The human body is an amazing thing.
It’s incredible how much we can learn about ourselves and how our body will react to certain situations. You can tell someone you’re a morning person because you know you jump right out of bed and aren’t often staying up until the wee hours of the morning. You know whether you’re a coffee drinker, or if you need to eat breakfast before work.
This past weekend I worked my first overnight shift in almost a year. Actually it was exactly 11 months to the day since I produced the 7 a.m. hour of The Morning Show, my last shift at WJXT. I had spent about 8 months on a schedule where I worked W/Th 4 a.m.-noon and 10 p.m.-10 a.m. on the weekends.

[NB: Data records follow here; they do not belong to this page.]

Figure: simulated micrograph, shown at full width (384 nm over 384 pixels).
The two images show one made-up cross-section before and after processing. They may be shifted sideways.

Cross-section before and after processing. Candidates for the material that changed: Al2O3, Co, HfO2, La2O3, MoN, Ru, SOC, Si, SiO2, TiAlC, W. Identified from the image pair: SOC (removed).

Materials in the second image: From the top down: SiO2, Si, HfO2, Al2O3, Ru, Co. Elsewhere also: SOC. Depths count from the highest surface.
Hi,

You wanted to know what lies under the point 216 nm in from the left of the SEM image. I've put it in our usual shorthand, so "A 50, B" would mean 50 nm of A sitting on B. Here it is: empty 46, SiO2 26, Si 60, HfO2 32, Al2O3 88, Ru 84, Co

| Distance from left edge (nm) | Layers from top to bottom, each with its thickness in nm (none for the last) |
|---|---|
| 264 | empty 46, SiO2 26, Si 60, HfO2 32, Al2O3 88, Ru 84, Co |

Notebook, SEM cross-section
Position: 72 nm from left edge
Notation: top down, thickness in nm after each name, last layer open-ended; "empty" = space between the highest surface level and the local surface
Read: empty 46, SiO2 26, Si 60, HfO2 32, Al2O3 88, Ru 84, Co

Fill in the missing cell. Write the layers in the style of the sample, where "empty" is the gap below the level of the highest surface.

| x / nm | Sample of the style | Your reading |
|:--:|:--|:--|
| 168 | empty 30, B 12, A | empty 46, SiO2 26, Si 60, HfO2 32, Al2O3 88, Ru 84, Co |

In that time I learned a lot about how my body deals with sleep–and the lack thereof. The Wednesday/Thursday shifts really weren’t that hard to adjust to. But the weekends were brutal.
I spent a lot of time trying to devise the perfect sleep strategy. I left work at noon on Thursday and had to be back at 10 p.m. Friday. That’s a tough flip of the schedule. I tried going to bed late Thursday so I could sleep in Friday. I tried going to bed early so I would be up extra early–and thus more able to nap.
Neither one of those seemed to make any difference. I tried running and not running–again no real difference. After a month or so it became clear that I wasn’t going to get much sleep on Fridays, so I pretty much stopped trying. It became a day devoted to doing as little as possible.
Because I was asleep during prime-time during the week, I had a DVR full of stuff I could watch. In the late afternoon I would try to get about an hour-long nap, or at least sit in my nicely darkened room. Even with the windows largely blocked, it’s still very unnatural to sleep when the sun is blaring outside.
Fortunately, I had an entire collection of VHS tapes I hadn’t seen in a long time (and a TV that doesn’t have connections for a DVD player). Relaxing to Apollo 13 or Renaissance Man became my Friday “sleep” routine.
During the shift itself, I discovered there are two distinct times that I can bet on feeling like I’m about to pass out–no matter what I’m doing. Between 11 p.m. and midnight, and again around 4-5 a.m., the eyelids get very, very heavy. But once I get through those points, it’s as if it’s 2 in the afternoon and I’m perfectly rested.
Of course there are other oddities that come with working those hours. I assure you I was the only one in my age bracket doing grocery shopping at 7 a.m. In fact, on more than one occasion, the checkout clerk basically asked me, “what are you doing here?”
The major perk to working back-to-back overnights and then having Mondays and Tuesdays off was the Sunday sleep schedule. I’d get home from the station sometime around 9:30 a.m. The routine was always the same–down a bowl of cereal and get in bed as soon as possible. Once the show went off the air, it was as if I could feel a ticking sleep bomb in my head and I better be near a bed when it went off.
But the key to the Sunday cycle is to only nap for about 4 hours. I wanted to be able to do something with the day and that was enough to get me through to the early evening. Then it’s back to bed for the most absolutely glorious night of sleep a person could ever in a million billion kajillion years enjoy.